27 February 2019

recreating a user

a short while back, i made an attempt to switch my home shell from bash to xonsh. in the process of doing this, i took more of a raw approach. despite the learning process that was, it left me with scars.

these scars are specific to my system's user management and my account (see the last paragraph of the shell switch post). i no longer had a recognized user requiring me to type in my username rather than just typing in my password.

today, i made the attempt to fix that. now, i will admit there might be a better way out there to do this, but i took this (raw) route again.

with superuser privileges, i edited the /etc/passwd file and appened a digit to my username and changed my user id to 1001. i did this in the /etc/group and /etc/shadow files.

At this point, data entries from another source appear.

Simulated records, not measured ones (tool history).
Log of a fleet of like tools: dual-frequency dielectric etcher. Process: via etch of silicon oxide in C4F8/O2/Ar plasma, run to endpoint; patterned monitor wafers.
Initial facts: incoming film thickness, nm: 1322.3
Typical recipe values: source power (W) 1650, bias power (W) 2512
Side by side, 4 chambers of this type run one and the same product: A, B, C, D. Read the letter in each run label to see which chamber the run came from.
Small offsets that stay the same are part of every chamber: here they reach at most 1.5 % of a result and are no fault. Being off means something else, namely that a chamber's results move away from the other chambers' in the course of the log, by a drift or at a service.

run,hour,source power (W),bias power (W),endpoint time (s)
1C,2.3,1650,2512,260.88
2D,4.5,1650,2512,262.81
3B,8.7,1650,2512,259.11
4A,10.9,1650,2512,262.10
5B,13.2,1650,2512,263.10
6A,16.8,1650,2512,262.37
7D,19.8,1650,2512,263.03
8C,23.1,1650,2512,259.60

i then created a new user with my original name using this command (as root):

# useradd mock -d /home/mock -M -u 1000 -G wheel -U

i set the password for the replacement user, and i rebooted the system for all the things to be recognized. (i came back later to add the other groups to which this user belonged.)

the command created the new user with the established name assigning the original user id to the new user and the original user's home directory also to the new user. because the user id is the same, all filesystem permissions still belong to the appropriate user.

i then removed the old, modified username from the /etc/passwd and /etc/group files.

now, things are back to normal.

08 February 2019

when to use less instead of vim

i am baffled that so many people feel like vim is the correct tool for viewing files on linux systems. using vim to view files you'd edit is fine. when i am viewing code or a config file which i may change, i might use vim but only if i plan on making changes to the file.

but when i am going to view a file which i don't ever plan to edit or ever need to edit, i use less. log files are ones where i see this happening very often. unless you expect to change the log file, i see no reason for using vim.

even when viewing files which could be edited, it's best to use less. scenario: someone wants to view a file. they use vim. i jump on the server and need to actually change the file. i get the message that the file is already being edited. maybe i can say that i want to edit it anyway, but there are no guarantees someone won't :wq or ZZ out of the file and undo my changes. if they used less, there would be no threat of this.

less lets me move through a file much quicker for pure examination purposes. spacebar works like CTRL+F to scroll a page at time, yet all the vim moving commands are available too. searching text is the same as vim. and i can exit less with a simple tapping of the q key.

"but, but i need line numbers and vim lets me do that!" so does less. use the -N option on less to get line numbers.

"what if learn that i need to edit a file after i have entered less?" just press v in less to enter vim mode.

and a side annoyance are any leftover swap files vim might leave behind on a dirty exit of vim. swap files for log files? how first-year cadet is that?

if you feel the outstanding need to use vim to view files which should never be edited, then use the -R argument to ensure the file is never changed. if you practice using the -R, i am willing to bet you'd find typing less much easier.

and before you ask me, "why not use more?" i will let you figure out why less is more. (and if you are viewing files with nano, there are no words to describe that insanity.)

bonus assignment: find out what the view command does.